27 Jul 2007 Another Neo-Know-Nothing?
When it comes to the Law of the Sea Treaty, “neo-know-nothings” can be found in some pretty august positions.
Here’s part of what Heritage Foundation President Ed Feulner had to say about the Law of the Sea Treaty in a column two years ago:
in Washington, a bad idea never goes away — it just gets tabled until everyone forgets why it was such a bad idea.The facts are simple, and they are the same today as they were back in 1982 when President Reagan first rejected the Law of the Sea treaty and Donald Rumsfeld (then a special presidential envoy on the treaty) told the world why: It does not serve our national security interests or our economic interests, and we should make sure it isn’t ratified.
Admittedly, Secretary Rice isn’t the treaty’s only supporter. Last year, it passed the Senate Foreign Relations committee. Even some members of the U.S. military are on board. As Michael Mullen, then vice chief of naval operations, told a House committee, “we must be able to take maximum advantage of the established and widely accepted navigational rights the Law of the Sea Convention codifies to get us to the fight rapidly.”
But, in fact, the Navy stands to gain little from the treaty. As Admiral Mullen also testified, the U.S. already is complying with large parts of the agreement. “If the U.S. becomes a party to the Law of the Sea Convention, we would continue to operate as we have since 1983,” he said. “The Convention’s rules in this regard do not change the rules the Navy has operated under for over 40 years under the predecessor 1958 treaties to which the United States is a party, governing the territorial sea and high seas.”
In other words: Treaty or no treaty, we’ll keep doing what we’re doing.
But while there’s not much for us to gain, there’s plenty to lose.
In October 2003, Defense Department official Mark Esper told the Senate that other nations could use Law of the Sea treaty to curtail American military operations, even though these maneuvers are supposed to be exempt. China, for example, likely would waste no time attempting to use the treaty to stop U.S. naval war games.
It’s not merely the military that’s at risk, though. If ratified, the treaty would create virtual governments that would be outside of American control but would exercise power over American interests. For example, Section 4 of the treaty would establish the International Sea-Bed Authority to exercise executive and judicial control over almost all of the world’s oceans and seabeds — nearly 70 percent of the planet. Its new authority would have the power to tax American interests engaged in a variety of maritime endeavors. Only U.S. lawmakers ought to be able to decide how — and how much — to tax Americans.

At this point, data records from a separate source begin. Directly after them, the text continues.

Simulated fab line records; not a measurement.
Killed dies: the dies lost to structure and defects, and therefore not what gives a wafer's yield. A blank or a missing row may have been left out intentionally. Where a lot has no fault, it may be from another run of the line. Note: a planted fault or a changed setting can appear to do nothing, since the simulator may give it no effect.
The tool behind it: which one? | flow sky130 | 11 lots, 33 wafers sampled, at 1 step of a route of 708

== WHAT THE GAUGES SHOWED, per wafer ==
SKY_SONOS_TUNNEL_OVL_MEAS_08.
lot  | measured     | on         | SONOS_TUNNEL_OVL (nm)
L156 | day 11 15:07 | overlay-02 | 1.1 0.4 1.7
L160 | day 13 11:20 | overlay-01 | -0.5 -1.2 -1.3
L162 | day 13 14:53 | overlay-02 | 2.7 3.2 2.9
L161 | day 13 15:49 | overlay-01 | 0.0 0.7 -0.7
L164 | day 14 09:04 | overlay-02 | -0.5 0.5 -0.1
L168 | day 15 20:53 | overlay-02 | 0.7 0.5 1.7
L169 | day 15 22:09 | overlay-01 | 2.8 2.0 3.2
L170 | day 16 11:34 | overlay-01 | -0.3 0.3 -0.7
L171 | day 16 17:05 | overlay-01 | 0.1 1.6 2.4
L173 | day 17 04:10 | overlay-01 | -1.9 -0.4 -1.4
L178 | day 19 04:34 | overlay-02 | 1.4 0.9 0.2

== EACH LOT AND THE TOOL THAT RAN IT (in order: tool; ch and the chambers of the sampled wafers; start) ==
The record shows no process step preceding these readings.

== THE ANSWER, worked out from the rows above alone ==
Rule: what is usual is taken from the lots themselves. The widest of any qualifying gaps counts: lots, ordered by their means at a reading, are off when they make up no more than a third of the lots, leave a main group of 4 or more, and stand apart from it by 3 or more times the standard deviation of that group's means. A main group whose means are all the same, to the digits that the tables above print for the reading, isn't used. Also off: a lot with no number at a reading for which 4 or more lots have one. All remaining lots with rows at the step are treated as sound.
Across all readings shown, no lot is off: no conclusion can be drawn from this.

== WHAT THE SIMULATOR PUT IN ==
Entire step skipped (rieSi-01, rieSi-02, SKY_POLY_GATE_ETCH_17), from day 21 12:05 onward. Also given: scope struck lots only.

If the treaty went into effect, the result would resemble the United Nations: The U.S. would foot the bill for about 25 percent of the organizations the treaty would establish. But, as at the U.N., blocks of non-democratic nations could limit our actions easily.
Let’s be frank: These international bureaucracies don’t work. The United Nations is already dealing with a sex scandal in the Congo, genocide in Sudan and the Oil-for-Food fiasco in Iraq. Why would we want to create more unaccountable international bureaucracies and place them in charge of our oceans?
As former Secretary of State George Shultz noted last year, nations create international organizations to serve their common interests, not to govern them. The current system works well and is in our national interest. That’s why it’s time to sink the U.N. Convention on the Law of the Sea, once and for all.